From too much stress to not enough sleep, there are many reasons you might stop seeing results when exercising. One of the most common — and one that’s easily solved by knowing how to change your workout efficiently — is a lack of variety in your fitness routine.
Our bodies need fresh action in order for us to adapt and get stronger, otherwise, all they’re doing is responding to stimuli they’re already accustomed to. But how frequent is too frequent when we talk about switching up our physical activity? Here, we look at how often you should change your workout, the best ways to do it, and the benefits you might see.
Consistency is a brilliant factor in any workout routine, but too much repetition in movements can lead to injuries. Performing the same exercises again and again won’t allow muscles to recover — mixing up your movements gives them time to heal and grow.

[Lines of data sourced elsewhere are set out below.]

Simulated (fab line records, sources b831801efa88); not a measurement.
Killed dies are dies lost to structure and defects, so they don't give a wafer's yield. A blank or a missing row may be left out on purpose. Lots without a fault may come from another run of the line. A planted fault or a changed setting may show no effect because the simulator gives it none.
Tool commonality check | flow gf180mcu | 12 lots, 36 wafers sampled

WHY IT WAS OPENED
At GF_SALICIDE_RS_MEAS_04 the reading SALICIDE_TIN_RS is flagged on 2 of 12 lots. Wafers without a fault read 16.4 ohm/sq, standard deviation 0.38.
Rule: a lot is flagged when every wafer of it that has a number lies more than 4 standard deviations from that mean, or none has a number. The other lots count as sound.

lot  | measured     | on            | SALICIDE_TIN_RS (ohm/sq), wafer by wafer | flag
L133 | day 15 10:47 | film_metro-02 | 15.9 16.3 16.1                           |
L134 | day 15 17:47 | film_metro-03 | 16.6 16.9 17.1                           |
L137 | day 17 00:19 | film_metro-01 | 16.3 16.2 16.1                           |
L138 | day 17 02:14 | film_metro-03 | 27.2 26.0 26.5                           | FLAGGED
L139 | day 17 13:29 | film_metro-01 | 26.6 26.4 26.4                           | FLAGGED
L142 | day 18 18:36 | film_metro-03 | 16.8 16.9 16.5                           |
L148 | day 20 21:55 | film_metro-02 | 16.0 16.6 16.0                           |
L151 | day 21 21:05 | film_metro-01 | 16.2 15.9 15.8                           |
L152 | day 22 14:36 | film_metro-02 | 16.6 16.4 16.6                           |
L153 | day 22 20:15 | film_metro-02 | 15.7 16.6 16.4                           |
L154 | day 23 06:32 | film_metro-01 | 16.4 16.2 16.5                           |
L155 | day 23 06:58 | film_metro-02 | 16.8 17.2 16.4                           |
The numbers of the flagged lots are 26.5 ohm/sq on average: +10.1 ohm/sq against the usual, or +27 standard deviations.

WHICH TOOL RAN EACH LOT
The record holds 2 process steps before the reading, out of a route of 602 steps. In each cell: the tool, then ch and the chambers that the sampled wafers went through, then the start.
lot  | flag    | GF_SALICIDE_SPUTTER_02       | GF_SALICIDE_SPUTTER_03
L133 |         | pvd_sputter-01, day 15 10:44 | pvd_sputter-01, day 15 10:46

It’s a strain to even get your training shoes on and out the door if you’re bored and unmotivated, let alone finish a workout. Research has shown that motivation to train increases when workouts are varied — something to consider if you’re feeling dull about your daily drill.
If you change your workout frequently, you’ll challenge your body in a range of ways. This leads to more muscle breakdown and recovery (leading to better strength and performance), hitting muscle groups you might have skipped by sticking to the same routine.
The frequency at which you change your workout is dependent on your level of fitness and personal goals, but the benchmark figure is between six to eight weeks. This ensures you create a stable consistency before you move on to the next workout routine. Advance too fast and you can’t monitor your progress, but staying the same for a longer period of time can lead to a plateau.
If you’re unsure when the best time to transition to a new routine is, an expert personal trainer can help. At EVO, our personal trainers create customised programs for our members.
For progress to happen, you need structure in your routine. Start by monitoring metrics such as your reps, weight, speed, distance — whatever you’re achieving in your workouts. This can set a solid base to grow from, making it simpler to branch off into new variations of your routine more effectively.
With firm foundations, there are numerous ways you can change your workout, from tweaking the tempo of your routines to varying your rest times. Functional fitness makes it easy to bring in a new routine altogether — try this 30-min functional strength workout for a start, or mix it up with a fun 20-minute pyramid workout.
However, a completely different workout isn’t always necessary. Simply subbing in a few different moves can prevent a workout plateau, such as replacing a push-up with a barbell chest press. Do make sure you’re still targeting similar muscle groups with the varied movements though. For example, swap a lateral lunge for a curtsy squat, rather than with a lateral arm raise: after all, you want to ensure you’re mixing it up without missing any muscles out.